News and views from the award-winning author of the Class H Trilogy: AMERICA LIBRE, HOUSE DIVIDED and PANCHO LAND

Friday, November 28, 2008

From the New York Times

President-elect Obama will be under pressure to devote much of his attention -- and political capital -- to the economy. In doing so, he may be neglecting an immense opportunity to build better bonds with our neighbors to the south. The benefits of this opporunity are detailed in the following New York Times editorial. 

Raul Ramos y Sanchez

November 28, 2008
New York Times Editorial

About Latin America

The Bush administration is leaving behind so much turmoil and resentment around the world that President-elect Barack Obama might be tempted to put off dealing with the nation’s extremely sour relations with Latin America.

That would be shortsighted. There is a unique opportunity to improve ties with a region that shares key interests and values with the United States. And given how bad relations are right now, it will not take much more than good sense and sensitivity to make progress.

For starters, the Obama administration could gain a lot of good will by supporting more aid, mostly from the International Monetary Fund, for Latin American countries sideswiped by the financial meltdown.

More than anything, Latin American leaders want to know that Washington is ready to talk seriously — rather than just lecture — on important topics, including drug trafficking, energy policy, economic integration and immigration.

With Fidel Castro nearly gone, Washington should be testing the intentions of the new Cuban leadership. We believe lifting the economic embargo is the best way to do that. It has given Mr. Castro and his cronies a never-ending excuse for their failures and misdeeds.

During the campaign, Mr. Obama unfortunately agreed with the incorrect (but politically convenient) proposition that the embargo gives the United States leverage. Fortunately, he also said he would start the process of re-engaging Havana — and opening Cuba to the winds of change — by lifting restrictions on travel and remittances to the island. He should do so quickly.

Declining oil prices, and the declining stature of President Hugo Chávez of Venezuela, will also make Mr. Obama’s task easier.

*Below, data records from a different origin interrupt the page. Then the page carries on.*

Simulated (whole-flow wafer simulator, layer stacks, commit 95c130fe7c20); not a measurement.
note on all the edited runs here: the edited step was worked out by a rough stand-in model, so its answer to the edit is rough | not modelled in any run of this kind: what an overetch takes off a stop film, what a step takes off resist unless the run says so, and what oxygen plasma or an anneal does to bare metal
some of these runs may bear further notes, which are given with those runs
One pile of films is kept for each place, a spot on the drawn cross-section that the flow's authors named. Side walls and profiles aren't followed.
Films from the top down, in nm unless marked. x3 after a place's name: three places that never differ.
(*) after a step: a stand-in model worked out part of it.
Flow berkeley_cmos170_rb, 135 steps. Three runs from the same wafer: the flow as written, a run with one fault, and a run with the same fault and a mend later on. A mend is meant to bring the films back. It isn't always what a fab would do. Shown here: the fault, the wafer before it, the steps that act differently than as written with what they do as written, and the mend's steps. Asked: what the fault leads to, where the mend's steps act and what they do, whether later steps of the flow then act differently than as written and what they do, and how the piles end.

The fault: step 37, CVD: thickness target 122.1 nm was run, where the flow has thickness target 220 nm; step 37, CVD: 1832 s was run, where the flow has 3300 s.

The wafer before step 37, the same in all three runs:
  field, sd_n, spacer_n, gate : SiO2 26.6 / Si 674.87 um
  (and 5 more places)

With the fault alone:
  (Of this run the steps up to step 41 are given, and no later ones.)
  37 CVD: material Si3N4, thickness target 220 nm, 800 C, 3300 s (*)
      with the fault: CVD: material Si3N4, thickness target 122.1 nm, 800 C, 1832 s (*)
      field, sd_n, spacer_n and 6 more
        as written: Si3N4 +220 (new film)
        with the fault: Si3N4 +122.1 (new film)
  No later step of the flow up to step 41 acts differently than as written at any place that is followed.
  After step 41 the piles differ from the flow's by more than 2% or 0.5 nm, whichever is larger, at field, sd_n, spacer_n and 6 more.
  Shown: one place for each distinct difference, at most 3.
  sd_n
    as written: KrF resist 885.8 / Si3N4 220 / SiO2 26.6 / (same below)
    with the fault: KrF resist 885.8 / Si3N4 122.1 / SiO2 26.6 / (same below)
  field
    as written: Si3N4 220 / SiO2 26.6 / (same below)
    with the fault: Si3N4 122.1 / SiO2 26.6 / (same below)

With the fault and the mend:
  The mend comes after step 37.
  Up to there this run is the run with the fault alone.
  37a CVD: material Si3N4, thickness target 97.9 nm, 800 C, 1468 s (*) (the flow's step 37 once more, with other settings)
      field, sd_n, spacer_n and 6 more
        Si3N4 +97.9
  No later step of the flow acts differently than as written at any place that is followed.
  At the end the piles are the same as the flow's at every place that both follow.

We have no patience for Mr. Chávez’s corrupt and autocratic ways. But the Bush administration did enormous damage to American credibility throughout much of the region when it blessed what turned out to be a failed coup against Mr. Chávez.

The Venezuelan leader has played anti-American sentiments for all they are worth. And he has spent a chunk of his country’s abundant oil riches to prop up the Castro brothers and finance a wider anti-American bloc. He no longer has as much cash to spread around. And his own citizens have lost patience with his failed revolution.

Mr. Chávez’s decline also poses some new challenges. The finances of Cuba as well as Argentina, Nicaragua or Honduras could deteriorate rapidly if Venezuela decides to cut back its deliveries of cheap oil and billions in aid. Washington must be prepared to help, either with its own aid or by rallying support from international lenders.

There will be difficult pills to swallow. For the sake of American business and American credibility, Congress must pass the trade agreement with Colombia.

Other steps should come easier. Washington should open a regional dialogue about the illegal drug trade and prove that it can do its share by clamping down on the southward flow of weapons and reducing demand for drugs at home. On energy, eliminating the tariff on ethanol imports would help reduce dependence on fossil fuels and greatly improve relations with Brazil.

This country must move forward with immigration reform. It must also begin regular discussions on migration issues with the countries sending those migrants. That would do much to improve relations and find solutions to key problems like human rights abuses against immigrants.

If there is still a question about the need for a new policy for the region, consider these facts: Latin America provides a third of the nation’s oil imports, most of its immigrants and virtually all of its cocaine. And, oh yes, it’s right next door.